Sad news indeed
Conway was my supervisor at Sidney Sussex, Cambridge, 1968-70.
I can still clearly recall our first supervision (there were, IIRC, three students) in his rooms in college. An incredible mess of stick-and-string models of polyhedra and other things.
"You know those dolls, that always stand upright no matter how you knock them down, I think they're called Kelly dolls?" he said.
"Yeeees" we replied.
"Well, I have discovered a polyhedron made from uniformly dense material that has the same property: it will always come to rest on the same surface. I'd like you to work out its shape by next time".
I think that was probably when I realised that I was unlikely to become a professional mathematician.
A few weeks later I was walking down Sidney Street when this extremely hirsute chap (long hair and beard) coming the other way smiled and waved at me. I did the same and only after he'd passed did I realise that it was not a fellow student but one of my teachers...
I think the date of 1970 for the Game of Life is not quite accurate; 1970 was the year I dropped out of Cambridge, but I can recall sitting in his office in the Maths Faculty building while he told me about it and that "apparently a million dollars of computer time was wasted last year in the USA playing it".
He also showed me the printout of the multiplication table of his group, which was arrayed around all four walls of the office. Given that I knew that the order of the group was something massive, like 4.8x10**18, I must have looked a little dubious.
"Oh, each symbol represents a hundred-square matrix". Well, obviously.
A fellow Sidney student the year above me told me that he'd had a supervision with JC in the afternoon after he'd discovered the group in the morning. He couldn't talk about anything else and they hardly saw him for the next term, as he was gadding about round the world lecturing on the group.

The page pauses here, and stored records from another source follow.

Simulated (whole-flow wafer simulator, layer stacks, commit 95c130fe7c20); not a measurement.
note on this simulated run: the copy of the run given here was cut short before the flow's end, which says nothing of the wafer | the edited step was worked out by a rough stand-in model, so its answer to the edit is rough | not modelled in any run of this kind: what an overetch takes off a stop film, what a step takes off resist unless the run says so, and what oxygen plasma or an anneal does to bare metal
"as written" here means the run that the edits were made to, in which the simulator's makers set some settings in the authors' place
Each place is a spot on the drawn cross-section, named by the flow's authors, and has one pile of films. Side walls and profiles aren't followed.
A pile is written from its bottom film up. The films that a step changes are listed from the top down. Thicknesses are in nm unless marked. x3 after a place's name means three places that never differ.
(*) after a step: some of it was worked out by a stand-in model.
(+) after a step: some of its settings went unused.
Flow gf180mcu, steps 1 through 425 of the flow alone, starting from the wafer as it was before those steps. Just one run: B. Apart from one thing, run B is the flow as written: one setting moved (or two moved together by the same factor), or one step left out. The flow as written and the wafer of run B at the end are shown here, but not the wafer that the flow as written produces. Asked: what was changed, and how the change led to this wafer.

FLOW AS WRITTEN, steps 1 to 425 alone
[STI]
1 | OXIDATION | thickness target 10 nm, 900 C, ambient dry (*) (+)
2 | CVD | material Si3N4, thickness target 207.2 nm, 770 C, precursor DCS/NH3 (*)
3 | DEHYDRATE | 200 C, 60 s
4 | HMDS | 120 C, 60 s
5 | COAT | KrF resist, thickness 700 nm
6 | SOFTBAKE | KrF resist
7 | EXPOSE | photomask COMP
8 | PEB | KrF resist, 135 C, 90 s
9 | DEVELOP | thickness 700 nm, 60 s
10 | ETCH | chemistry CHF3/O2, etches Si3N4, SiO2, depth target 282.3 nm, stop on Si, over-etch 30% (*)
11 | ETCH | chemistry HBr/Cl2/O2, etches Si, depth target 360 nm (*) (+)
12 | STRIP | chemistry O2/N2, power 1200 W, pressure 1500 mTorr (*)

I'm afraid I never found him a good teacher (although, for various reasons, at this point in my life I was hardly a good student), mainly because he could never seem to understand that you found anything difficult .
"Just think of a determinant as a volume transform of two vector spaces." Right...
Fast forward thirty or so years and I arrive home around midnight one Saturday evening after rehearsing with my band. Flicking TV channels with the remote I came upon a PBS showing of the documentary on Andrew Wiles' proving Fermat's "Last" theorem.
"Hang on!" I think, "isn't that John Conway?"
And so it proved, cutting to the chase as ever. The question arose as to whether Wiles's proof was the same as Fermat's. Wiles himself, IIRC, said no, his proof was based upon a lot of 20th century mathematics and could not have been constructed in the 17th.
Conway: "Fermat said he couldn't fit his proof into the margin of this book [holds book up]. Andrew's is 250 pages long. It's NOT the same proof".
I still maintain that JC was the only bona-fide genius I have ever known, however briefly and tangentially.